The United States is committed to holding the perpetrators of sexual violence accountable, and to backing countries to deliver “the long overdue justice that the victims and survivors deserve,” said United States Representative to the United Nations, Linda Thomas-Greenfield.
“Conflict-related sexual violence is prevalent around the world. Russian soldiers in Ukraine, gang members in Haiti, armed groups in Sudan, South Sudan and the Democratic Republic of the Congo are using gender-based violence, including sexual violence, to terrorize and control populations with impunity.”
Some of the most egregious crimes against humanity, particularly gender-based violence against women and girls, were committed by the ISIS terrorist group against Iraq’s Yezidi community. On Aug. 3, 2014, ISIS militants invaded the Yezidi homeland and began a reign of terror. They murdered the men and boys and took the women and girls as sex slaves. Yezidi women were raped degraded, tortured, and murdered, bought and sold like cattle.
On June 20, the U.S. Department of State designated two ISIS leaders as Specially Designated Global Terrorists, under Executive Order 13224. They are Arkan Ahmad ‘Abbas al-Matuti, also known as Abu Sarhan, a senior field military commander in the town of Wilayat al-Jazirah, and Nawaf Ahmad Alwan al-Rashidi, or Abu Faris, an ISIS financial manager and smuggler.
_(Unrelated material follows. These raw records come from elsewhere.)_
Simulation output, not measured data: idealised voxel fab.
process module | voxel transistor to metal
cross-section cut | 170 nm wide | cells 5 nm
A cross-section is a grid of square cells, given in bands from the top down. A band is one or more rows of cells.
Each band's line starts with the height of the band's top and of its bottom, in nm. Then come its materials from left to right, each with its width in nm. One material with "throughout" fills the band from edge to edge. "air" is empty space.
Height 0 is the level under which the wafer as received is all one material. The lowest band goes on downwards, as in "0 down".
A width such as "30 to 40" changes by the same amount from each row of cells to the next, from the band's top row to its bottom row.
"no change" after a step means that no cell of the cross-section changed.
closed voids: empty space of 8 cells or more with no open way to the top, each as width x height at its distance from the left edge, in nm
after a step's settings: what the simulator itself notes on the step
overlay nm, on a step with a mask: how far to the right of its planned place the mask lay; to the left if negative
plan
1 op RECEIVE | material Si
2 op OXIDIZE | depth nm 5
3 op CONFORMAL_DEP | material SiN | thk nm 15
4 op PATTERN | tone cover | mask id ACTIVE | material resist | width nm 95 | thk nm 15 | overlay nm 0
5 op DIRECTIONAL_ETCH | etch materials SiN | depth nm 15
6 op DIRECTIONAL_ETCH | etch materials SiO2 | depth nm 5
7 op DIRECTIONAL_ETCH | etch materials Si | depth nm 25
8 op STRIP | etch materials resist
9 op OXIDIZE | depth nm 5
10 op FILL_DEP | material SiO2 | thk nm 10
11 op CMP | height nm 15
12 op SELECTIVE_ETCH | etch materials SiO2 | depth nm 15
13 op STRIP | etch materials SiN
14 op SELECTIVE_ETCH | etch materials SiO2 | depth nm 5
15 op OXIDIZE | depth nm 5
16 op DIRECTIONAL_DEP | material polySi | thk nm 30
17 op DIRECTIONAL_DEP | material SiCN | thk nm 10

At the same time, the Department of State Department, and the Treasury Department’s Office of Foreign Assets Control, or OFAC, designated, pursuant to Executive Order 13664, two high-ranking officials of South Sudan for their involvement in abductions of South Sudanese women and girls and conflict-related sexual violence.
James Nando is a Major General in South Sudan’s People’s Defense Forces. In 2021, forces loyal to Nando were responsible for at least 64 instances of rape and sexual slavery against civilians in Western Equatoria. In 2018, Nando was responsible for the abduction of hundreds of women and girls.
Also in 2018, forces under the command of Alfred Futuyo, currently the Governor of Western Equatoria, carried out numerous attacks there that resulted in the abduction of 887 civilians, of whom at least 43 were raped.
“The United States does not accept conflict-related sexual violence as an inevitable cost of armed conflict,” said Secretary of State Antony Blinken in a written statement. “We remain committed to supporting survivor-centered and trauma-informed approaches to helping survivors access the services needed to help them recover and secure the justice they deserve.”